Thursday, 19 January 2017

TUMBLER RIDGE DINOSAUR TRACKWAY

Heidi Henderson with Daniel & Charles Helm, Tumbler Ridge
In 2000, Mark Turner and Daniel Helm were tubing down the rapids of Flatbed Creek just below Tumbler Ridge.

As they walked up the shoreline excitement began to build as they quickly recognized a series of regular depressions as dinosaur footprints.

Their discovery spurred an infusion of tourism and research in the area and the birth of the Peace Region Palaeontology Society and Dinosaur Centre.

The Hudson's Hope Museum has an extensive collection of terrestrial and marine fossils from the area. They feature ichthysaurs, a marine reptile and hadrosaur tracks.
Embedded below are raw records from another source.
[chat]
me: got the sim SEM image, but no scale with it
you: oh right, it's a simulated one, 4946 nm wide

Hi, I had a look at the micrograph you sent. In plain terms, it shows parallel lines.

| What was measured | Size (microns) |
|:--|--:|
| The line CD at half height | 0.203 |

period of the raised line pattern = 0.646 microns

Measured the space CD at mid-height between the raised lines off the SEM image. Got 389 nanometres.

The tracks the boys found were identified the following year by Rich McCrae as those of a large quadrupedal dinosaur, Tetrapodosaurus borealis, an ichnotaxon liked to ankylosaurs.

Closer study and excavation of the area yielded a 25 cm dinosaur bone thus doubling the number of dinosaur bones known from British Columbia at the time.

The dinosaur finds near Tumbler Ridge are significant. Several thousand bone fragments have been collected, recorded and now reside within the PRPRC collections, making for one of the most complete assemblages for dinosaur material from this age.

Recently, Liz Nicholls wrote up an ichthyosaur from the Upper Triassic Pardonet Formation, Shonisaurus sikanniensis. This big fellow is estimated to have grown to 21 metres (69 FT) in length, making him the largest marine reptile on record.

This find might never have happened or been hugely delayed if not for the keen eyes of two young boys. All this from a days tubing on the river.

Some of these precious fossil sites are threatened by the Site C Dam. More than the fossils, the Dam will destroy one of the world's precious wildlife corridors and submerge valuable carbon sinks and agricultural land therein threatening instead of promoting food security in the North.

The true reveal for the paleontological significance is still to come. There are Triassic marine outcrops in northern British Columbia that extend from Wapiti Lake to the Yukon border. I'm excited for the future of paleontology in the region as more of these fruitful outcrops are discovered, collected and studied.